(no subject)

Mar 11, 2010 17:23

God.

I have issues with him (understatement of the month). I have the desire to believe in a man up in fluffy clouds that is somehow always looking down on me and has my best interests (and you know every other being on the planet, umm) at heart. Yet this is something difficult for me to accept. Or more that ended when I was oh, bout 6 years old and all.

I believe in the basic gist of christianity, as in good faith decisions. It's why I did continue to go to church up until I was 16. Don't you know lie, cheat,steal, murder etc. I could get behind that, and the volunteer work I did w/in the churches I was a member of, and teaching kids, and all that kind of good stuff was a safe haven of sorts through a LOT of whacked out bullshit at home. However to just take the bible and call myself a christian, probably never gonna happen, and eventually feeling like a hypocrite in church became a little too much. I try to liken the concept to kharma (i have been reading more into buddism as well, though thats an on/off thing i always mean to learn more about), just the good things and bad things can and will happen based on the way you live your life, etc.

I now go to AA 2x a week. In bits and pieces i do learn, and today the reading had to do with the whole step 3- which has to do with giving your will over to god (though you know you can have your own personal whathaveyou as your "god").

Which seems great, ok all knowing powerful god, i fucked up, i've done terrible things, please help me fix it. I think i'm beginning to wrap my head over the powerless i seem to at time exhibit (i refuse to be all, i am powerless in full, over a bottle. i am me. i am alive. it is not. i make the mistakes, not jack daniels) over alcohol which is uncomfortable to say the least. I've definitely reached the whole my life is unmanagable due to alcohol. And I want stronger faith, which i've always felt and have also kinda set it aside from traditional religion. I really have GOT to find a way to live and manage to get through this with more then just myself. That and the AA program is very faith based. I like that yes you can find your own "special something" but lets be serious for the most part the "god" is who most consider "god" to be. Which then makes me question everything, wonder if i'll never have it in me to do what might need to be done?
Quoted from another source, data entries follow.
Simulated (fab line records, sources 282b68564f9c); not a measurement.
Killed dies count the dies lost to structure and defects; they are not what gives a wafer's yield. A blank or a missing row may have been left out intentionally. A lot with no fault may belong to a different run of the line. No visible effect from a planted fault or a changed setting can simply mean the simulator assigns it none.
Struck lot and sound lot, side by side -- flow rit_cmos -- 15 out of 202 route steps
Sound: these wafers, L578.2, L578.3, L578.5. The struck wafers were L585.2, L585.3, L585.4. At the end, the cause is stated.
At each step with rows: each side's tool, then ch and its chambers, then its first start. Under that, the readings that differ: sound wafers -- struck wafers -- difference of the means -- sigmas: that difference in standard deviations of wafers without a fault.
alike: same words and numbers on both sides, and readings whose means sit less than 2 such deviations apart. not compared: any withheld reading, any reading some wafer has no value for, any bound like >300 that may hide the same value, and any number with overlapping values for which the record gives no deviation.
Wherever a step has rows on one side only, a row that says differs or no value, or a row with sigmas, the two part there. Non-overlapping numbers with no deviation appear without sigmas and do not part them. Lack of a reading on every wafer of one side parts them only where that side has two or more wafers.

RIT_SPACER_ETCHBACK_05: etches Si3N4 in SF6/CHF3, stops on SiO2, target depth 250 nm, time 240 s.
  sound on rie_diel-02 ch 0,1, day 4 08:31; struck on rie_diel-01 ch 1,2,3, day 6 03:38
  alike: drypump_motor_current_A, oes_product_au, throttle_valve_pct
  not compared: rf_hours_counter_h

Trust me, I want to get sober. I'm torn about staying sober forever, that's just too much to digest now. Maybe, and for me to contemplate it, that's fucking IMMENSE. I mean am i truly an alcoholic in the most serious sense, or was that just the fall to crutch b/c i lack strength elsewhere? If i fixed my rotten core, would i be able to avoid the drunk train wreck mess i became after years of this?

For now I just will be taking it one day at a time.